Saturday, March 21, 2009

Politics and equities

This is a response to this post

I am generally a person with left wing political views. I think it is much more likely for the government to cooperate with the OECD first to crackdown on tax evaders who have money offshore.

Despite my political views, I do not have much optimism in Obama I do expect the markets to go down further and the Bernanke/Obama "reflation" agenda to "fail" (as in not spark new consumer lending or cause stagflation.) I still believe in deflation though, and as the discount rate for long term illiquid assets (stocks are relatively illiquid) rises resulting in investors asking for an increased risk premium for holding onto equities and not pricing in economic growth which would drive down the price of equities, people will liquidate and switch to more liquid assets. They will give up on trying timing the market and profit on a recovery (it probably would not happen anyway) because their discount rates have gone up so they want to protect themselves from nominal short-term losses in assets such as equities. The result is that most people who do not have a long time horizon would not hold on to equities.

So what does this mean? Generally people who hold stocks have more conservative political views and tend to vote Republican. If one lets the process go on untouched, it would result in a shift in a preference for more left-wing policies and a preference for labor over capital since less voting people own stock. But if the government tries to intervene in this natural process (a referrence to the proposal of confiscating IRAs and 401(k)s), they would lose some potential supporters as these people would feel that the government harmed them by confiscating their assets. Thus, it is simply better for the government (if it seeks to generate people with more left-wing views) to let the Darwinian flush in the equity markets to go on unabated and let them relinquish their equities naturally although that would be a painful process for many.

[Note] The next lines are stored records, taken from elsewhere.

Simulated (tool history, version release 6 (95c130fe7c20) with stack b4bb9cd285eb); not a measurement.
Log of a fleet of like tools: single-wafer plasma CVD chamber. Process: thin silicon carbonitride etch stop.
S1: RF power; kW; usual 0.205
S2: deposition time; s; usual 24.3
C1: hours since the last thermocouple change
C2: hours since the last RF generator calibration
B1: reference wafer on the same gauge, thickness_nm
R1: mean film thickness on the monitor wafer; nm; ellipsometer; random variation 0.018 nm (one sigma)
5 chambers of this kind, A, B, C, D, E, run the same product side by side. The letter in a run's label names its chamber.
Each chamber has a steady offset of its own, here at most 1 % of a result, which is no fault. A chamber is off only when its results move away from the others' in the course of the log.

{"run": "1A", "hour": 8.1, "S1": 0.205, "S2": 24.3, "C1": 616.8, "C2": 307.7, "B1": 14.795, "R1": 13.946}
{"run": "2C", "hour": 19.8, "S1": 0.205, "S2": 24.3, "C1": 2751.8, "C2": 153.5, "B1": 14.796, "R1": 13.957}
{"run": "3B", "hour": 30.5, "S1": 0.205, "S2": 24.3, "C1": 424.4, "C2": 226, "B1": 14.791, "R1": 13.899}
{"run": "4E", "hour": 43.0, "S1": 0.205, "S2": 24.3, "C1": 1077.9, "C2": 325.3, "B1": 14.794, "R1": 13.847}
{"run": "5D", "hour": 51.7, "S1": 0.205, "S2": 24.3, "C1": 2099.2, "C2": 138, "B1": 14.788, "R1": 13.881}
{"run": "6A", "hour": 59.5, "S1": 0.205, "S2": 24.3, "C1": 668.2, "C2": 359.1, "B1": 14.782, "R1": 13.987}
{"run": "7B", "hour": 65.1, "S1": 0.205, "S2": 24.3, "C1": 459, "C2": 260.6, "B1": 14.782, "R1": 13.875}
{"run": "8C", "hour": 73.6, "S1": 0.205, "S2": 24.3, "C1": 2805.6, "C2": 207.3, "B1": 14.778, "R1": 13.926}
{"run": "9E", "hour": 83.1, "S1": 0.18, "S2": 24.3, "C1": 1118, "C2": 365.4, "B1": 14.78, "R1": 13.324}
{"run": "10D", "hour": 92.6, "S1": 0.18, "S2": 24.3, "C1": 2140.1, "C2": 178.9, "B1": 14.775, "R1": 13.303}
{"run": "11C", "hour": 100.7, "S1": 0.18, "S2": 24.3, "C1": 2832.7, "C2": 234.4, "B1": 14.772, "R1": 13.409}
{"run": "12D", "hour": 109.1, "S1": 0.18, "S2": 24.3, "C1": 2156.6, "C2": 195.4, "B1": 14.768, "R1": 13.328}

Most people are incompetent at managing their own money and they do realize that now. This incompetence can be explained by the information asymmetries that professional traders have over retail investors, and as explained above, they have higher discount rates during times of crisis which leads them to make bad long-term decisions. I think there will be little resistance to more government involvement in a democratic population now. The people voted for Bush in the last election because the asset bubble in housing and stocks made plenty of people happy despite the economic fundamentals which also explain the tolerance for policies that favor capital over labor.